Quiet Experience: Kayaking with Icebergs
Location: Vernadsky Station, Galindez Island, Antarctica
What Makes It Special to Michael:
In the Southern Ocean, it feels like the flat-earthers might be right. The horizon is far too close and seems to drop precipitously into a glowing abyss. What is the name given to that fleeting shade of purple-blue-orange? I could see into that void if only I could paddle fast enough to make it to the edge before — like the end of a rainbow — it runs to give me chase.
We are in a sea kayak, following a group but purposefully lagging behind to let the others’ idle chatter evaporate in the thick, frozen air. It doesn’t take long before we can see them but not hear a word they say. Sound may travel quickly over water, but here it is dampened. Diminished. Drowned in a world that is decidedly nonhuman. Even the wind seems tentative and lacking in its bluster, moving in quiet awe of the sunlight’s dance on distant clouds and unnamed Antarctic mountaintops.
The gentle dip of oars and the occasional lap of water against the hull are the only sounds. Even my own breathing is absent in this place, and I know exactly what it is to be simultaneously insignificant and fully actualized. This peace is a gift. An experience shared but never shareable.

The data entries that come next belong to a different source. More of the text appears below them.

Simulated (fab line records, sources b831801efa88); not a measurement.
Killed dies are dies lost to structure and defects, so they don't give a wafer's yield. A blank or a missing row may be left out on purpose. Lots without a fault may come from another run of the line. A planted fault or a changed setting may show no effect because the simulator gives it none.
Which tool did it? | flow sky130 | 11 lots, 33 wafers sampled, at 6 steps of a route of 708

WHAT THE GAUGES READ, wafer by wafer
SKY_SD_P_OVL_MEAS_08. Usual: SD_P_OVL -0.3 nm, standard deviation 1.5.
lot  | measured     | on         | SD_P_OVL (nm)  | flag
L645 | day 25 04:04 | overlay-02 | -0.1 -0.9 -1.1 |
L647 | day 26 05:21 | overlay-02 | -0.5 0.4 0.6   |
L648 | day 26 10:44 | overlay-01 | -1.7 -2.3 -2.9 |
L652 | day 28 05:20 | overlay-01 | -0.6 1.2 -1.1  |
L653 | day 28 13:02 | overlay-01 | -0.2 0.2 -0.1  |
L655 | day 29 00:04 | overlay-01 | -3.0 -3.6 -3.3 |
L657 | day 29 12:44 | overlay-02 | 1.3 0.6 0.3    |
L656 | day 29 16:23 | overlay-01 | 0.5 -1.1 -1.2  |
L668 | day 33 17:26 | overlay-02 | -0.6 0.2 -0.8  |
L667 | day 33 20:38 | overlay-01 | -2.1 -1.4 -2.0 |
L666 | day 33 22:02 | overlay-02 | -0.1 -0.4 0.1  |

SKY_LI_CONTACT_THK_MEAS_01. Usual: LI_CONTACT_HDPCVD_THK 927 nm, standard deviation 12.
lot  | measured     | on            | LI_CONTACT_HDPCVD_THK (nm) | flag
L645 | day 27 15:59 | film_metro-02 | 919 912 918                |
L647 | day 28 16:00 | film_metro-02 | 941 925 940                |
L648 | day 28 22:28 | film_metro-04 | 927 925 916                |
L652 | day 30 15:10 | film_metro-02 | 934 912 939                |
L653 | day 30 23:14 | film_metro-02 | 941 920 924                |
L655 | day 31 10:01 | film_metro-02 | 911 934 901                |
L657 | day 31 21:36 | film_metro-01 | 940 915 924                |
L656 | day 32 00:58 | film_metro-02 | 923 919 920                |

The silence is suddenly deepened and then held in stark contrast by the inversion of an iceberg, a momentary mountain groaning and rolling to upend itself and reveal its translucent blue underbelly.
The seabirds take flight, crying at the sudden disturbance like an audience calling for an encore, and then settle again on new perches, waiting for the world to turn and the endless, brilliant days to creak on.

Quiet Experience: Climbing to Where the Land Is Broken
Location: Faroe Islands, Denmark
What Makes It Special to Michael:
Maps have always fascinated me. As a kid, I would trace the outlines of countries and memorize capitals for fun, rolling the place names around on my tongue like they were delicacies. Imagining myself crossing some remote border. Disembarking from a lonely ship and wading ashore upon some wild island to disappear through the door of travel and find myself waiting there on the other side.
The obscure places were the best — magical names like Zanzibar, Borneo, and Aland. I sought those places on my maps, studying their contours and measuring the impossible distances from my home in rural Tennessee. And yet I had never heard of the Faroe Islands.
Somehow, this secluded Danish territory had eluded me until I came across stunning photographs as an adult. A rugged, broken archipelago with snow-capped green mountains and black cliffs falling sharply into a boiling sea. I had to see it for myself.
We explored the length and breadth of Streymoy island, taking in the scenery found on both the high roads through the mountains and the low roads hugging the coastlines. We climbed a thousand feet and spent an entire day hovering above the tiny town of Saksun, our only companions being the sheep and puffins who found us as curious as we found them.

Even at the iconic waterfall of Mulafossur and the southern edge of Lake Leitisvatn, where the water spills into the sea over a 100-foot cliff, we were the only humans around.
Over 50 million years ago, the volcanoes created this jagged landscape that seems to spring from the ocean to touch the sky. Climbing the mountains toward the clouds in silence, you feel like you just might be able to touch the sky as well.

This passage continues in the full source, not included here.